Initially I had code in a for-loop which runs correctly although slow. I added code from future.apply
to make it run in parallel. PLease see the code below. The variabele sub_files containes a list of paths to the compressed files on disk.
If I test the function in isolation the function works correct.
If I run the complete code it gives error:
Error in future_apply(sub_files, FUN = process_file, future.seed = TRUE) :
dim(X) must have a positive length
This is the code:
library(tibble)
library(tidyverse)
library(future.apply)
library(jsonlite) # JSON parsing
# Set up parallel processing
plan(multisession)
parent_folder <- "D:/data"
sub_files <- list.files(parent_folder, recursive = TRUE, full.names= TRUE)
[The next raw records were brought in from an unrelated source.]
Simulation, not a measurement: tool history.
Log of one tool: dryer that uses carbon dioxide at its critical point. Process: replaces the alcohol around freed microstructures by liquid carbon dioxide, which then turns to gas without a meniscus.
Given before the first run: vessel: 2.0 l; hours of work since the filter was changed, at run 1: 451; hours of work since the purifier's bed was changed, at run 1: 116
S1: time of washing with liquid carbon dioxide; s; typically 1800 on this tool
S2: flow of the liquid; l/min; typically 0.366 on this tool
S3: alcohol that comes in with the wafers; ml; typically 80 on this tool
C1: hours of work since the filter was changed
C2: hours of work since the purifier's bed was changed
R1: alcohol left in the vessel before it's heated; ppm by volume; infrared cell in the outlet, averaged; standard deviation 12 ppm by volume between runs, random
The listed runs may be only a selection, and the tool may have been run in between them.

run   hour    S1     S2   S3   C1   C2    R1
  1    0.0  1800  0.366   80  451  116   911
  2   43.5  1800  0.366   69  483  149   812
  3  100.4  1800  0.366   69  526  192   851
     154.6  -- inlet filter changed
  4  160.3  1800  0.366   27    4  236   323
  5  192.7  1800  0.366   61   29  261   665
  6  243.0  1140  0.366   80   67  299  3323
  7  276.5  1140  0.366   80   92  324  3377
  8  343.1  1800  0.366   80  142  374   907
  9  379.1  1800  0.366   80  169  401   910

mydata_all <- data.frame()
# Function to process each file
process_file <- function(sub_file) {
print(sub_file)
# Check if the file exists and is not empty
if (file.exists(sub_file) && file.info(sub_file)$size > 0) {
# Read the lines from the file
lines <- readLines(sub_file)
# Check if the lines contain valid JSON
if (all(sapply(lines, function(line) {
tryCatch({
fromJSON(line)
TRUE
}, error = function(e) {
FALSE
})
}))) {
# If all lines contain valid JSON, proceed with reading JSON
out <- lapply(lines, fromJSON)
song <- out[[1]]$mc$marketDefinition$song
music_type <- out[[1]]$mc$musicDefinition$name
mydata <- tibble(song = song, music_type = music_type)
return(mydata)
} else {
# If any line doesn't contain valid JSON, handle the error
print("Invalid JSON data in the file!!")
return(NULL)
}
} else {
# If the file doesn't exist or is empty, handle the error
print("The file doesn't exist or is empty!!")
return(NULL)
}
}
# Process files in parallel
results <- future_apply(sub_files, FUN = process_file, future.seed = TRUE)
# Bind rows of non-NULL results
mydata_all <- bind_rows(results[!sapply(results, is.null)])
Any idea what can be the cause of the error? Thanks a lot!
Your error is from sub_files having no dimensions
dim(sub_files)
you can convert it to a matrix (with dimensions) and use future_apply (which needs the MARGIN chosen)
results <- future_apply(x=as.matrix(sub_files),
FUN = process_file,
MARGIN=1L, # by rows
future.seed = TRUE)